Exercises on Lexing and Parsing

Programming Language Technology 2012
Exercise 2

1. Write a regular expression for comments of the form /* ... */. Construct an NFA and DFA for this kind of comments.

2. Write a compiler from regular expressions to NFA's, covering the minimal set (symbol, sequence, union, closure, empty) and the notation used in the lecture notes. You can use BNFC's Ident category for symbols. Closure should bind stronger than sequence, sequence stronger than union. The automata and the compiler can be expressed in a mathematical notation and pseudocode. For instance, the definition of automata in Section 3.3 suggests

    compile (Symbol a) = <Sigma,{0,1},{1},0,{((0,a),1)}>

But you can also write an actual program as a back-end to the BNFC-generated parser. And, if you are really ambitious, a generation of Graphviz code to show the bubbles!
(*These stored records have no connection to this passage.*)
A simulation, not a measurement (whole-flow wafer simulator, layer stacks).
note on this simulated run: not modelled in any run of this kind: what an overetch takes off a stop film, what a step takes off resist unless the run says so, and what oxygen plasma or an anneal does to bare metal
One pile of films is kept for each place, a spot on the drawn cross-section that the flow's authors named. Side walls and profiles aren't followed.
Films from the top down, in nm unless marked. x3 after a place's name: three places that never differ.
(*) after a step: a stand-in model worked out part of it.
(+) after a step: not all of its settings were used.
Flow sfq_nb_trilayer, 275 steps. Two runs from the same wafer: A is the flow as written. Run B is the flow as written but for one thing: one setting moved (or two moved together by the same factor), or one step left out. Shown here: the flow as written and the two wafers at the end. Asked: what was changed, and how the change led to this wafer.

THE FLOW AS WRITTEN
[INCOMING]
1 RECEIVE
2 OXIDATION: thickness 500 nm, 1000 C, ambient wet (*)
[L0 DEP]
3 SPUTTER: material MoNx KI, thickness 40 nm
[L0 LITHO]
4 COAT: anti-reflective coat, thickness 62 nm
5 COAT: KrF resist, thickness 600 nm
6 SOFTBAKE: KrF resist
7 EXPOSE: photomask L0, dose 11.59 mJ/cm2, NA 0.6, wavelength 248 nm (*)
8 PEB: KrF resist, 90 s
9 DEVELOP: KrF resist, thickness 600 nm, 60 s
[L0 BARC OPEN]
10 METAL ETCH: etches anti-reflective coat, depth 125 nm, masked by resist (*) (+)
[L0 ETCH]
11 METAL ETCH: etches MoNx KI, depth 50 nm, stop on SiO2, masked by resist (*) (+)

3. Consider the simple NFA for the expression (a|b)* a (a|b) in Section 3.4 of the lecture notes. Make it into a DFA by using the subset construction. Is the result different from the DFA constructed by informal reasoning in 3.4?

4. Trace the LR parsing of the statement

    if (x + y > 4) if (true) {x = y = y - 1 ;} else 8 ;

in the grammar

    Stm   ::= "if" "(" Exp ")" Stm "else" Stm ;
    Stm   ::= "if" "(" Exp ")" Stm ;
    Stm   ::= "{" [Stm] "}"
    Stm   ::= Exp ";"
    Exp2  ::= Integer
    Exp2  ::= Ident
    Exp1  ::= Exp1 "+" Exp2
    Exp1  ::= Exp1 "-" Exp2
    Exp   ::= Exp1 ">" Exp1
    Exp   ::= Ident "=" Exp
    [Stm] ::= 
    [Stm] ::= Stm [Stm]
    Exp2  ::= "(" Exp ")"
    Exp1  ::= Exp2
    Exp   ::= Exp1

Do this by showing the evolution of the stack and the input, and whether shift or reduce actions are taken.

5. Consider the language 'X'*, i.e. sequences of symbol X. Write two context-free grammars for it: one left-recursive and one right-recursive. With both grammars, trace the LR parsing of the string XXXX. What can you say about the memory consumption of the two processes?